The forecasts have come true: Russian President Vladimir Putin has been re-elected, as numerous analysts, political experts and millions of ordinary people all over Russia had predicted.

What will his second term be like? This is where forecasting becomes more difficult. Although Putin has been at the focus of attention in Russia and the world for more than four years now, has had thousands of articles and dozens of books written about him, and his every step carefully recorded by cameramen and reporters, he remains an enigma to many people.

A conservative or a reformer? An etatist or a liberal? A believer in strong-hand politics or an advocate of consensus in international relations? In the past four years, journalists and political scientists have said all they could think up about Putin, and, strange as it may be, have seldom, if ever, sinned against the truth. A conservative reformer, a liberal etatist, a peacemaker with a sense of his own strength - these descriptions all fit him, and all are true.

However, Putin himself has provided the best and most precise description, especially where it concerns his future intentions. His programme for his second presidential term was clear enough. Economic growth orientated towards doubling GDP in the next ten years and the eradication of poverty were the main planks of this programme, which was short on politics but long on economics. Indeed, for Russia this came as a refreshing change and, as we can see, was stunningly popular with the voters.

It is unlikely, however, that enough attention will be paid to the fact that Putin won more votes yesterday than four years ago. One could interpret this result in the following way: voters not only endorsed the president's intentions for his second term, but trust his ability to carry these plans through.

Putin first announced his programme during his address to the Federal Assembly last year. A start has not yet been made to the programme's large-scale implementation, which may seem surprising, but is a fact. There is a simple explanation for this. The legacy Putin inherited in 2000 was devastating and disastrous: a shattered economy, a weakly and irrationally run state, a corrupt bureaucracy, and separatist tendencies on the part of regional elites. Any attempts to address economic reforms without repairing the state machinery first would have been pointless. But now, four years later, the reconstruction work is nearly over. Separatism is a thing of the past; the rebellious North Caucasus republic of Chechnya adopted a constitution in 2003 describing itself as an inseparable part of the Russian Federation. A government reform has been launched to make the executive branch in Russia a transparent and effectively functioning instrument understandable to society and accountable to it. And last but not least, society itself, which swung in the 1990s between liberal and communist values, has agreed to and adopted a liberal programme of economic reform. The programme put forward by Vladimir Putin.

Now the Russian president is in a position to carry his undertaking to the end. The huge percentage of votes cast for him on March 14 indicates that Russians are pinning great hopes on Putin.

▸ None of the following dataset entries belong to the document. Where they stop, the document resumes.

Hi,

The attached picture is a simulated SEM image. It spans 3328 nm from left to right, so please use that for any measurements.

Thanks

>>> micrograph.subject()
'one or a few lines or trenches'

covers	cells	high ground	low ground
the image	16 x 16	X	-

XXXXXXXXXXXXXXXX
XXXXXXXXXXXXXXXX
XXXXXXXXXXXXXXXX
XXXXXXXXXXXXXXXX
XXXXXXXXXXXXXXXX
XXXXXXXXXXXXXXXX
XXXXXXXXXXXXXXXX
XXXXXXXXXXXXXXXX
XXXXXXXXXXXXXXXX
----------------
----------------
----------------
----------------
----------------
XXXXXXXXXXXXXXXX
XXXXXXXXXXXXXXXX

Surprisingly, over the past twenty years, the Russian state has had no time to deal with the country's economy. The first obstacle was the Soviet-era restructuring or perestroika, which opened the way for freedom of speech and made everyone aware of human rights, but at the same time diverted the state's energies away from economic problems. Then a new and independent Russia rose from the ruins of the USSR, but refused to forget its past, and paid undue attention to politics, often to the detriment of the economy. The fight between the communists and democrats, the war in Chechnya, regular wrangles with the West concerning Nato's enlargement, all absorbed the state's main efforts. Virtually nothing was left for economic reforms. And what economic reforms could there be when until only very recently Russia's chief economic woe was its foreign debt. Before Putin came to the Kremlin it stood at 160 billion dollars, a small sum by global standards, but still four times the revenue of the Russian federal budget in those days.

Today all these problems are in the past, as is Putin's first presidential term. What is going to happen next? What form will the president's conceived economic reforms take and how will they be implemented? Perhaps Putin himself does not know for sure yet. However, no one should doubt that these reforms will be implemented.